With the new parenting plan tool (read more here), Courts are casually asking parties about splitting decision-making power as though they were dividing a box of donuts. Now is the time to see what you can do to improve your communications with your spouse and/or co-parent. Each of you looking at your own flaws will be more constructive – not to mention cheaper – than undertaking an in-depth study of all that is wrong with the other person.

 

  • Eight Steps for Problem-Solving an Issue – the most useful and straightforward tool offered by How to Say Anything to Anyone is an eight-step process to have a difficult conversation. Here it is, paraphrased an adapted for the family law context.
     
    1. Introduce the Conversation – Reach out to your spouse and/or co-parent and say what topic you wish to discuss: school enrollment, the child’s sleepiness after visits, switching up Thanksgiving plans. Reality and all its crazy permutations are your limit.
    2. State your Motive – Explain why you wish to have this conversation. No, “Because the Order says so” is not a motive. Why do you want to have this conversation? Are you finalizing your plans, and do they have to be finalized now? Is the child too tired to do homework after he gets home? Are you considering switching residences or has your child been admitted into a specialized program?
    3. Describe the Observed Behavior – Describe what specific action is concerning/what plan you are proposing/what options you are contemplating.
    4. Sharing the Impact or Result – Describe the effect of the status quo and why it needs to be changed.
    5. Have Dialogue – Listen. Don’t shoot down. Count your Mississippis. Validate. Listen some more. Hear what the other side says, and why.
    6. Make a Suggestion or Request – The purpose of this step is to reflect how an initial position can be modified by dialogue. Consider adjusting, then re-state, your position. Steps 5 and 6 can repeat cyclically, before you move on to Step 7.
    7. Build an Agreement on Next Steps – Make sure you both walk away with something. Have an agreement on what will happen next. If you do not have a fixed decision, discuss what information you will gather and where, when you will have a follow-up, or whom you may consult.
    8. Say “Thank You” – Because this is how you were raised. In all seriousness, respect and validation are a theme that permeates How to Say Anything to Anyone. Saying “Thank you”, even when you have not necessarily achieved what you had hoped for, shows recognition of the effort made on both sides.

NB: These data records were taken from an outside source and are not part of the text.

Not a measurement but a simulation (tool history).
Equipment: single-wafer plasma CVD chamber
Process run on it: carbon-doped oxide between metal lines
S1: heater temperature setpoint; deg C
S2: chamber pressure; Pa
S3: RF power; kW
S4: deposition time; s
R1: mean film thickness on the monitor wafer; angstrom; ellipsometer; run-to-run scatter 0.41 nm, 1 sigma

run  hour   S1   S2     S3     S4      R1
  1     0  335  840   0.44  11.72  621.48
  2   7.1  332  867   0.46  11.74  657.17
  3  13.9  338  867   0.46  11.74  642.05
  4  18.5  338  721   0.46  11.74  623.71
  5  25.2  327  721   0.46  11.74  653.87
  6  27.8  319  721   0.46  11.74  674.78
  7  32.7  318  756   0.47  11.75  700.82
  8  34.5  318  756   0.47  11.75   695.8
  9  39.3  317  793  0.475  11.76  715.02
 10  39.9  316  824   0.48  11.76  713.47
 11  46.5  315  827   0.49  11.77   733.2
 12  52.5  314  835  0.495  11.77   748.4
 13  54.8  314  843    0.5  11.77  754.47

Before dismissing this algorithm, consider this: it asks permission to engage in a difficult conversation by giving the other side an opportunity not to be cornered or caught off-guard; it requires the person who initiates the conversation not only to state their motive but to describe the impact of a problematic behavior, i.e. not to rant but to problem-solve; it requires the initiating party to walk away with a solution for next time; and it builds in dialogue. Following these steps will force the initiating party to think through steps and solutions instead of being driven by feelings and frustrations. The algorithm is designed to make problem-solving a mutual process in which both sides are invested, rather than an adversarial process where one side is on the offensive and the other on the defensive.

 

Shari Harley’s How to Say Anything to Anyone is small but mighty. It is straightforward and concise. It forces the reader to confront his/her own problems as a listener and a communicator because, to be an effective and productive communicator, you need to be invested in an outcome greater than persuasion. Getting someone to do exactly what you want is glorious, no doubt. Glorious but rare. But even more glorious is working out a solution that both you and your spouse/co-parent can live with. For us mortals, this is the best-case scenario. But to achieve it, we need to learn how to communicate and engage, how to discuss difficult topics with difficult people, or, in other words, how to say anything to anyone.